Each time you connect a wire to the box, a message should appear concerning the number of connections and ports this module has, ports meaning places where you should connect, and connections being the number of places where you have connected so far. (If such a message doesn't appear, then you do not have an official module, and it will not work.) When you have connected all the wires ("ports") needed by a module, its outline will become brighter.
It is possible to have more than one module on the same display page, and to save all the modules on a page into a single .lgf file. When building circuits with a large number of modules, this means you have to keep track of fewer files, load fewer files upon startup, and use fewer pages. It thus becomes a great convenience factor, so you are strongly encouraged to make use of this feature.

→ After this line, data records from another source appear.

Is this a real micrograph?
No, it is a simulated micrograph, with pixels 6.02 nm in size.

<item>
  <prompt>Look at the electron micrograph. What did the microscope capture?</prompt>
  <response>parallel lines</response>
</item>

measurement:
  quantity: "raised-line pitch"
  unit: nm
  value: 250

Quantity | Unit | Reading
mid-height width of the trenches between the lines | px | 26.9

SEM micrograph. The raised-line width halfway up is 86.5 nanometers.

Suppose I wish to store modules A and B, currently in a.lgf and b.lgf, into a single .lgf file. Here are steps I could take:
Most of the Chipmunk components are written in Chipmunk's LOGED language, and any of these can be used in creating a module. However, a small number of components, such as the SRAM8K, are written in Pascal, and these cannot be used in modules.
Note that each instance gate has a limit on the number of pins it can use. The limit is displayed when you position the mouse pointer over the gate in LIBR.
To refresh the screen, several methods are available, such as tapping it, hitting the space bar, and so on.
Chipmunk assumes TTL electronics, which normally should not concern you, except that one implication is that if you do not connect anything to an input pin of a component, this has the same effect as if you had connected a 1 to it.
One drawback of Chipmunk is that it assumes that each component, no matter how complex, takes one clock cycle to operate. This is OK for our purposes, and it avoids the subtle timing problems which plague many digital simulation programs.
I have found that on some machine types, sometimes Chipmunk encounters errors due to insufficient window memory. To avoid this, make sure that your mylib and newcrt windows do not overlap any other window. You may wish to iconify or temporarily delete some windows. Above all, avoid the DEC machines as your X11 server (i.e. the machine at which your windows are displayed), which seem to have some problem with their X11 software. In any case, frequent saving of your Chipmunk pages to their files would be wise.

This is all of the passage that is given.